Saturday, January 30, 2010
video topic: architecture and human connection
entry type: documentary info
entry no: 20
architect featured: mixed
series host: Channel 4
video series: introduction to the series Grand Design
Presenter: Kevin McCloud
Producer: Talkback Thames
description and preview:
(click "read more" below)
Grand Designs is a UK Channel 4 TV series covering unusual architectural house-building projects, presented by Kevin McCloud and produced by Talkback Thames. The series is also broadcast in Australia, New Zealand, the Netherlands and Germany. The properties featured in the series vary in style and design from underground homes to converted water towers, the only common factor being that they are all rather unusual or extravagant in some way. One project from the series was Ben Law's woodsman's cottage which was built largely with wood harvested from the surrounding woodland, using few commercial materials and predominantly free labour.

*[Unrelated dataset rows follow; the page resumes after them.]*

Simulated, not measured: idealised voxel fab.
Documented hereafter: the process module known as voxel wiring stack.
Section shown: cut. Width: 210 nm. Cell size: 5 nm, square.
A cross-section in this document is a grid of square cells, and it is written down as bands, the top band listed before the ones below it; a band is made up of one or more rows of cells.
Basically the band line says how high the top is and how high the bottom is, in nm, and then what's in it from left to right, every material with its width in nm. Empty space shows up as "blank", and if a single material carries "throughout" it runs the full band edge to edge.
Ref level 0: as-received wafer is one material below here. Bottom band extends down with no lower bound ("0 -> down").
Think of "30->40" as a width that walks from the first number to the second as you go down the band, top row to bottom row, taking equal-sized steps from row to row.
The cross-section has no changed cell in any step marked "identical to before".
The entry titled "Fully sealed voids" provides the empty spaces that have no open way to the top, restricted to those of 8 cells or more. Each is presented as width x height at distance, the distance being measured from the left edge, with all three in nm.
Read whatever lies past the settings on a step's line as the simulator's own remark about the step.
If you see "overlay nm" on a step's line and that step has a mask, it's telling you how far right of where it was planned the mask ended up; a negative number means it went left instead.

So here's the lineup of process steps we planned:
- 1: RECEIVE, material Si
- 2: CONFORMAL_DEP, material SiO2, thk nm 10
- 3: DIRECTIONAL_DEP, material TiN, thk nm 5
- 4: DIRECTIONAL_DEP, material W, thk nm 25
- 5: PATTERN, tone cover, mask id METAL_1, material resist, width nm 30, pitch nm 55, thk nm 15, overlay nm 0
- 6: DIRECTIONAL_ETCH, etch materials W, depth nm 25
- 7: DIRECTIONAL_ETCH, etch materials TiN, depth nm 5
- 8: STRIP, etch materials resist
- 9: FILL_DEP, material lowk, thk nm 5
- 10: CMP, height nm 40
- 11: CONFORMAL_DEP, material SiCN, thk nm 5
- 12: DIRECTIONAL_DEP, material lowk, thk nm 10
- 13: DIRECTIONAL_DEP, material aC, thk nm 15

The Timber Frame Kit House, Newhaven
Tim and Julia designed their new house for a beautiful setting on the Newhaven cliffs in East Sussex, which they stumbled on by chance. The location was crucial in their decision to build their own home, though the couple also wanted more space for their children - they have two each from previous marriages and now a new baby.
The English Barn, Berkshire
Denys and Marjorie Randolph, who are in their seventies, built their first house 10 years ago. It was a large family home with an adjoining vineyard. Eventually the vineyard became too much work, so their daughter took over, and the couple have built a new house down the road.
The Co-Op, Walter Segal houses Brighton
This project was a co-operative venture - 10 young families each put in 30 hours of construction work per week.
In the process they earned the right to live in the houses at a greatly subsidised rent and, they hope, also created a ready-made community in an ideal setting, just on the edge of the South Downs near Brighton. Paul and his partner Jenny provided the impetus for the project. The couple had been living on the road as travellers and wanted to provide more security for their young daughter.
The Water Tower, Coleshill, Amersham
I think all architects want to build their own house, so I'm like a pig in mud,' says Andrew Tate, the proud owner of a 100-foot converted water tower near Amersham, Buckinghamshire.
The Eco-House, Suffolk
Rob and Alida not only wanted to build their new house from scratch, they also wanted to change the way they live to be true, in their day-to-day lives, to their commitment to sustainability and protecting the environment.
They found an ideal green-field plot in October 1997, in the heart of Suffolk, and received planning permission after three months' tense wait.
The Chapel, Cornwall
Jane and Gavin bought a disused chapel on the Cornwall/Devon border at auction. They were living in Birmingham - Jane working for Hewlett Packard and Gavin travelling to different jobs as a management consultant. The chapel conversion was their dream of escaping from city and office life to an idyllic spot in the country.
The House of Straw, Islington
Architects Jeremy Till and Sarah Wigglesworth bought their plot of land beside a busy railway line in Islington, north London, at auction.
It was a brown-field site, previously containing light industry, and because there were sitting tenants the couple had to wait for four years before they could start building.
The Glass-House, Doncaster
Architect Colin Harwood describes this huge glass-and-steel structure as a 'James Bond villain house'. It is also a family project: Colin designed it for his sister Lindsay and his brother-in-law Michael.